Working Within Creative Constraints

About a year ago I watched Under Great White Northern Lights, a documentary about the band The White Stripes. In it, singer (and former upholsterer) Jack White talks about how he is best able to create, by setting up sometimes crazy constraints for himself:

He says: "Deadlines and things make you creative. But opportunity and telling yourself…'Oh you got all the time in the world, you got all the money in the world, you got all the colors in the palette…anything you want'…That just kills creativity."

Make It Merry and Bright

The creative expression that abounds during the holidays is proof of his point. Think about how many constraints people are working within: "holiday" colors, themes, imagery. They have their own goals: make it cozy, make it festive, make it bright, merry, religious, funky. The time is fixed: after Thanksgiving and before December 25. Within these boundaries, people who otherwise do not "decorate," pull of some pretty amazing displays. Constraint breeds creation.

Give Us All the Limits

The principle of establishing creative constraints is fundamental to our success in giving clients functional, beautiful rooms. Before we begin any "creative" work, we figure out the boundaries of the project. We want to know every limit of the job and have learned over the years that the more there are, the more creative we can and must be.

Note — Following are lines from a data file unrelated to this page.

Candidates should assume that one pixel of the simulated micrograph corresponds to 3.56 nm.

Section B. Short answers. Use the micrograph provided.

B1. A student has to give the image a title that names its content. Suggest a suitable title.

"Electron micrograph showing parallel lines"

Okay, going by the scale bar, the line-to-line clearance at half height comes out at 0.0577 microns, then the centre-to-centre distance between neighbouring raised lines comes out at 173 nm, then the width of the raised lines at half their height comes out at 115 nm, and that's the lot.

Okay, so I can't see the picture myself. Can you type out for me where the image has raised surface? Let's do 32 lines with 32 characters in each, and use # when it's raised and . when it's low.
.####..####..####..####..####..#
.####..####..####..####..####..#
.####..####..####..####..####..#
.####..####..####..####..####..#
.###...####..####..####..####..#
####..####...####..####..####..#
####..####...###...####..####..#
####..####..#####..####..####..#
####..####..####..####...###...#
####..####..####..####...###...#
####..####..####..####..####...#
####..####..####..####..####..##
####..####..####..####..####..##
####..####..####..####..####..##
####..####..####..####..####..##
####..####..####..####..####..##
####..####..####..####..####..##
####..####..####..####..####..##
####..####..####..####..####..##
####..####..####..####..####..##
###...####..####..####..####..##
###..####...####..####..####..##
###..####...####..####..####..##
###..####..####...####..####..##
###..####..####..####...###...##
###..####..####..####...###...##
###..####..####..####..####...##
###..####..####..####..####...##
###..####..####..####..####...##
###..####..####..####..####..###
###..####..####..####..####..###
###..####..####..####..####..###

Once we have determined budget, function, color scheme, the pieces we are working with, the preferences of the people we are designing for...we can get to work. Another constraint we place on ourselves is doing the most work possible within the least amount of time: speed.

At the end of the day, we couldn't function without constraints. There would be no walls and no building blocks for our work. Taking on the clients' parameters and combining it with our aesthetics produces a unique result every time. And, it's why we complete every project fulfilled and grateful that this is our "job."